When the notary who has passed the act of superscription, is one of the witnesses appearing, his declaration on oath or affirmation, with that of two witnesses only in case of the proof of a testament; and with that of a single witness, if a codicil alone is to be proved.
Art. 159. If any of the witnesses who were present at the making of the noncupative testament or codicil under private signature, or at the act of superscription of the mystic testament or codicil, be dead or absent, so that it be not possible to procure the number of witnesses prescribed by law for proving said testament or codicil, it will be sufficient to prove it by the declaration of the witnesses living being near the place.
And if none of the persons who were present at the said acts are living near the place, but all are absent or deceased, it will be sufficient for the proof of said testaments and codicils, if two credible persons make a declaration on oath or affirmation that they recognise the signatures of the different persons who have signed the will or the act of superscription.
Art. 160. The olographic testament or codicil shall be opened, if it be sealed, and it must be acknowledged and proved by the declaration or affirmation of two credible persons, who must attest that they recognise the testament or codicil as being entirely written, dated and signed in the testator's hand writing, as having often seen him write and sign during his lifetime.
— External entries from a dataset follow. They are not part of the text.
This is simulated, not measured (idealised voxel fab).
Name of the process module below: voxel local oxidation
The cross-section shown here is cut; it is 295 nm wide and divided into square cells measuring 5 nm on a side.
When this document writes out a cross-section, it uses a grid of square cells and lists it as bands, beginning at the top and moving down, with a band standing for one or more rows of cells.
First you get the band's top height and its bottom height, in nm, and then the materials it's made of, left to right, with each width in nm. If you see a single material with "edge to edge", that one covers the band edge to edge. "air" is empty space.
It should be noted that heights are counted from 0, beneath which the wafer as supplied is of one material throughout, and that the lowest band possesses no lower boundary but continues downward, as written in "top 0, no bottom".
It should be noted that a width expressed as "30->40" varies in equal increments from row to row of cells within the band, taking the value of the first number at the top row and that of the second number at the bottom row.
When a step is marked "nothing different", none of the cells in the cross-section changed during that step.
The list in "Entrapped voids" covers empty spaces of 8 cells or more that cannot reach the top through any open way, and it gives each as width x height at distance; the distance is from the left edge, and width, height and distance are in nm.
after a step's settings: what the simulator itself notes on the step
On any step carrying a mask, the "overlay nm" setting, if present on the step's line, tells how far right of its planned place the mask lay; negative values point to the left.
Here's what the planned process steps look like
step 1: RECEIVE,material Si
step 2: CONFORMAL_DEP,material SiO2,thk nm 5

Art. 161. When a nuncupative testament or codicil has been put under an envelope, or sealed merely through precaution, on the part of the testator without any act of superscription or any indication of the names of the witnesses who have signed the testament or codicil, the judge shall open it in presence of the party requiring it, and of two witnesses called in for that purpose.
Art. 162. When the judge has complied with all the formalities required for the opening and proving of the testaments and codicils, he shall order their execution, and he shall moreover prescribe that such of said testaments as have not been passed by public act, be deposited, after his having inscribed on them his paraph ne varietur at the top and bottom of each page.
Art. 163. The execution of the dispositions contained in testaments and codicils, is usually confided to a testamentary executor named by the testator.
Art. 164. The testamentary executor may be appointed either by testament or codicil.
Art. 165. The testator may name one or several testamentary executors.
Art. 166. The testator may give his testamentary executor the seizin of the whole of his succession, or only of a certain determinate portion, according as he has expressed himself, saving the restrictions contained in the following articles.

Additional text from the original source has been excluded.